A concerning, yet often overlooked, aspect of China's trade behaviour is its practice of exporting goods through third countries. This strategy, known as trade deflection, allows China to dodge tariffs and trade restrictions set by other nations, raising questions about fair trade practices.
Despite the tariffs and trade restrictions supposedly in place, China's trade surplus with the US reached a whopping $263 billion in 2024, according to the US Bureau of Economic Analysis. Our exports to them? A paltry $199 billion. How does China manage to circumvent our measures and maintain such a massive advantage? The answer, I believe, lies in their clever use of third countries to bypass regulations and continue exporting their goods to the US.

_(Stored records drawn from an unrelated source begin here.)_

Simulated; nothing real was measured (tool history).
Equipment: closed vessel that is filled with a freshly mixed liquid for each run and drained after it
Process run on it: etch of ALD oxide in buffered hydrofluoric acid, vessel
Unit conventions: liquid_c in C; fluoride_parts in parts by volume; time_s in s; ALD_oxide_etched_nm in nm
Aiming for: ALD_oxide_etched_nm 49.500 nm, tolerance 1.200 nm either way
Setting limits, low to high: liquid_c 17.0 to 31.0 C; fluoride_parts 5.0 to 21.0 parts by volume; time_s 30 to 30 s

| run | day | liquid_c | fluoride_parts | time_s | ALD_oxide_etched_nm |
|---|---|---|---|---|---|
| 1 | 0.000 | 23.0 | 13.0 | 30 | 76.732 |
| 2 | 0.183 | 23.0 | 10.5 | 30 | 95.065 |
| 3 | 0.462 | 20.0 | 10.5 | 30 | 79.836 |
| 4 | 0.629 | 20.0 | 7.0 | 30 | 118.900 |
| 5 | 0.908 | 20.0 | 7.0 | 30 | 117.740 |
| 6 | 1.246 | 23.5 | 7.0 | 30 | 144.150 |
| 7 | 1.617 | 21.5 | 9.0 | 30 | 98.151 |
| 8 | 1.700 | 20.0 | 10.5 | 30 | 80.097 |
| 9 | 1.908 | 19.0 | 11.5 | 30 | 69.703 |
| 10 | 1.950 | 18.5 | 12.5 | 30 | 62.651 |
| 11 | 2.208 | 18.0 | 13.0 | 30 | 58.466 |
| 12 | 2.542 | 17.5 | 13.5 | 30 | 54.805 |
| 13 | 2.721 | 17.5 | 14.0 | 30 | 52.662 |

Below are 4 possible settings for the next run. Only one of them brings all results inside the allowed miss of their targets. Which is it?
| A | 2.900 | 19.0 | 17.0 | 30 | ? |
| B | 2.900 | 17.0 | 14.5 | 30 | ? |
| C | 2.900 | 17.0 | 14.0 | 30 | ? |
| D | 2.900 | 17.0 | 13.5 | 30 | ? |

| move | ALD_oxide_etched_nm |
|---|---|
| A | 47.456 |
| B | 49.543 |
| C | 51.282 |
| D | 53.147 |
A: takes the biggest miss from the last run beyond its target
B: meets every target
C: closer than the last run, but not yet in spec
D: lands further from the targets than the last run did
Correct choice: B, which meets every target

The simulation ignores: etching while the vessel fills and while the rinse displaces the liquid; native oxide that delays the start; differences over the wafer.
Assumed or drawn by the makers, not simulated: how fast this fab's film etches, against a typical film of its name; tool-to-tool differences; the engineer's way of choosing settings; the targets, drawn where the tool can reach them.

The latest trade figures should set off alarm bells. Even with the current tariffs, China maintains a trade surplus of almost $20.5 billion with the US. While their overall exports saw a slight decrease of 2.5 percent, this is hardly a victory. We need to seriously investigate how China is mitigating the impact of these tariffs and continuing to benefit from trade imbalances. This demands immediate scrutiny.
This isn't a recent development. Since the initial implementation of tariffs during the first Trump administration, China has been strategically adapting. They've leveraged the geographic proximity and strategic positioning of countries like Vietnam, Malaysia, Thailand, Singapore, and Hong Kong, transforming them into transit points for goods destined for the US. This long-term strategy underscores China's commitment to maintaining its trade advantage, regardless of US policy.
The new trade deal between the US and Vietnam, which includes provisions for tariffs on products originating from third countries, is a clear attempt to prevent China from flooding the US market with goods that bypass existing trade restrictions. The Chinese government's response, threatening countries that enter into trade agreements at China's expense, highlights their determination to maintain their dominance. However, the question remains: how can nations justify not imposing tariffs on goods from third-world countries, especially knowing that China exploits these routes to circumvent restrictions imposed by other nations? This creates a complex dilemma, forcing countries to balance their economic interests with the need to address unfair trade practices and protect their own industries from Chinese circumvention strategies.
Vietnam has managed to avoid the reciprocal tariffs proposed by the Trump administration, which were set to take effect next week at a rate of 46%. However, under this new negotiation, Vietnamese goods will now be tariffed at 20%, while US products entering Vietnam will face zero tariffs. This arrangement, while seemingly beneficial for US exports, still raises questions about the broader strategy for addressing China's circumvention tactics. The reduced tariff on Vietnamese goods, while lower than initially proposed, may still incentivise China to use Vietnam as a transit point, albeit at a slightly higher cost. The effectiveness of this strategy hinges on rigorous enforcement and monitoring to ensure that goods claiming Vietnamese origin are genuinely produced there and not simply re-labeled Chinese products.
A key aspect of the agreement is the US imposition of a 40% tariff on goods trans-shipped through Vietnam, effectively targeting Chinese goods routed through the country. This measure aims to deter what some might consider "cheating." After all, if a trade agreement is made and honored in good faith, why circumvent it by routing goods through other nations? This practice seems inherently dishonest, and in my opinion, Trump's instinct to anticipate and address such tactics is one of his strongest attributes, which is why the Chinese government is likely displeased with this development. The question of whether this approach is fair or unfair is complex, but it underscores the challenges of enforcing trade agreements in a globalised economy where circumvention strategies are constantly evolving especially by China. This part of the agreement is beautifully called the great deal of cooperation.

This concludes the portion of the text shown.